After the Friday incident, Emma set up the team's repository with what she called "the four walls" — four tools that together make it nearly impossible for a script-level mistake to reach production. Python is flexible enough to be used as both a scripting language and a systems programming language. The discipline stack is what transforms it from "quick and loose" into "verified and reliable."
| Tool | Role | What It Catches |
|---|---|---|
| uv | Dependency management | Wrong versions, missing packages, environment conflicts |
| pyright | Static type checker | Wrong argument types, missing attributes, incompatible returns |
| ruff | Linter and formatter | Unused imports, style violations, common bugs, inconsistent formatting |
| pytest | Test runner | Logic errors, edge cases, regressions after changes |
These tools form layers of verification, each catching a different class of defect:
Layer 4: pytest → Does the logic produce correct results?
Layer 3: pyright → Do the types align across function boundaries?
Layer 2: ruff → Does the code follow consistent patterns?
Layer 1: uv → Are the dependencies resolved and reproducible?
How They Work Together
A minimal pyproject.toml that activates the full stack:
[project]
name = "image-renamer"
version = "0.1.0"
requires-python = ">=3.12"
dependencies = ["typer>=0.9.0"]
[project.scripts]
image-renamer = "image_renamer.cli:app"
[tool.pyright]
pythonVersion = "3.12"
typeCheckingMode = "standard"
[tool.ruff]
target-version = "py312"
line-length = 100
[tool.ruff.lint]
select = ["E", "F", "I", "UP", "B", "SIM"]
[tool.pytest.ini_options]
testpaths = ["tests"]
Running the full stack:
# Install dependencies in an isolated environment
uv sync
# Check types (catches mismatched arguments, wrong return types)
uv run pyright src/
# Lint and format (catches style issues, common bugs)

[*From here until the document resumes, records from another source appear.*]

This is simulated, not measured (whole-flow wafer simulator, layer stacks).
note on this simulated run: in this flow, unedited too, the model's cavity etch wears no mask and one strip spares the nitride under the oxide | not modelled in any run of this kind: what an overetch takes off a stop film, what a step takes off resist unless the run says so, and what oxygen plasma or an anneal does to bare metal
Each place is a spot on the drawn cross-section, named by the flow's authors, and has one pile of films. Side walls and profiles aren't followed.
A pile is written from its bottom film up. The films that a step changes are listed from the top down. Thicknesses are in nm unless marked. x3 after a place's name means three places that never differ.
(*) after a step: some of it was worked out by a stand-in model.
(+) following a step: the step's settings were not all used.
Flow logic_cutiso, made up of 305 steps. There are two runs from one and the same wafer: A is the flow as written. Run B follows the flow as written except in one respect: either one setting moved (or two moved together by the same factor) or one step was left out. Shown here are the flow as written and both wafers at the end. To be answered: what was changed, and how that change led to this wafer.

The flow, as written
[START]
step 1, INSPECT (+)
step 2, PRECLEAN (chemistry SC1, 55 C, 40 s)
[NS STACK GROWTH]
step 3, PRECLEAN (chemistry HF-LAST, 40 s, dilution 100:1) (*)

uv run ruff check src/ tests/
uv run ruff format src/ tests/
# Run tests (catches logic errors)
uv run pytest
Each tool catches problems the others miss. Pyright will not tell you that your rename logic is wrong -- that requires tests. Pytest will not tell you that you are passing a str where a Path is expected -- that requires pyright. Ruff will not tell you either of those things, but it will catch the unused import and the inconsistent formatting that make code harder to read and maintain.
Why AI-Generated Code Requires Program Discipline
James's script was written by a human who understood the problem — he just did not apply the discipline the problem eventually demanded. AI-generated code introduces a sharper version of the same risk. When you write code yourself, you build a mental model of how it works as you type each line. You know the assumptions, the edge cases you considered, and the shortcuts you took deliberately. AI-generated code arrives fully formed with no trace of the reasoning behind it. You receive the output without the thought process.
This creates three specific risks that program discipline addresses:
1. Types Catch Hallucinated APIs
AI models sometimes generate code that calls functions or methods that do not exist, or passes arguments in the wrong order. Type checking catches this immediately:
# AI generated this -- looks reasonable
from pathlib import Path
def process_files(directory: str) -> list[str]:
path = Path(directory)
return path.list_files() # pyright error: "Path" has no attribute "list_files"
Without pyright, this code would crash at runtime when a user first triggers that code path -- possibly in production, possibly weeks later. With pyright, you catch it before you ever run the code.
2. Tests Prevent Drift
AI does not remember previous sessions. Each time you ask it to modify code, it works from the current file content without understanding the history of decisions that shaped it. Tests encode your expectations permanently:
def test_normalize_preserves_hyphens() -> None:
"""This test exists because a previous AI edit removed hyphens.
Hyphens are valid in filenames and should be preserved."""
assert normalize_filename("my-photo-name") == "my-photo-name"
When a future AI edit accidentally changes normalize_filename to strip hyphens, this test fails immediately. The test is your memory; the AI has none.
3. CI Enforces Standards Across Sessions
You might forget to run pyright before committing. The AI certainly will not remind you. CI (Continuous Integration) enforces the discipline stack on every push, regardless of who or what wrote the code:
# .github/workflows/check.yml
name: Verify
on: [push, pull_request]
jobs:
check:
runs-on: ubuntu-latest
steps:
- uses: actions/checkout@v4
- uses: astral-sh/setup-uv@v4
- run: uv sync
- run: uv run pyright src/
- run: uv run ruff check .
- run: uv run pytest
This pipeline does not care whether a human or an AI wrote the code. It applies the same standards to both. Code that fails any check does not merge. This is your safety net against AI-generated code that looks correct but contains subtle issues.
Anti-Patterns: Scripts Masquerading as Programs
Every company has a Script That Became Infrastructure. It is the Jupyter notebook that a data scientist wrote to clean up a CSV file — now running every Monday as part of the billing pipeline, with a comment that says # TODO: handle empty dates that has been there for fourteen months. It is the payment processing script from a hackathon — forty lines, no tests, a bare except on line 23 that silently swallows every error, including the one where a customer gets charged ten times the correct amount.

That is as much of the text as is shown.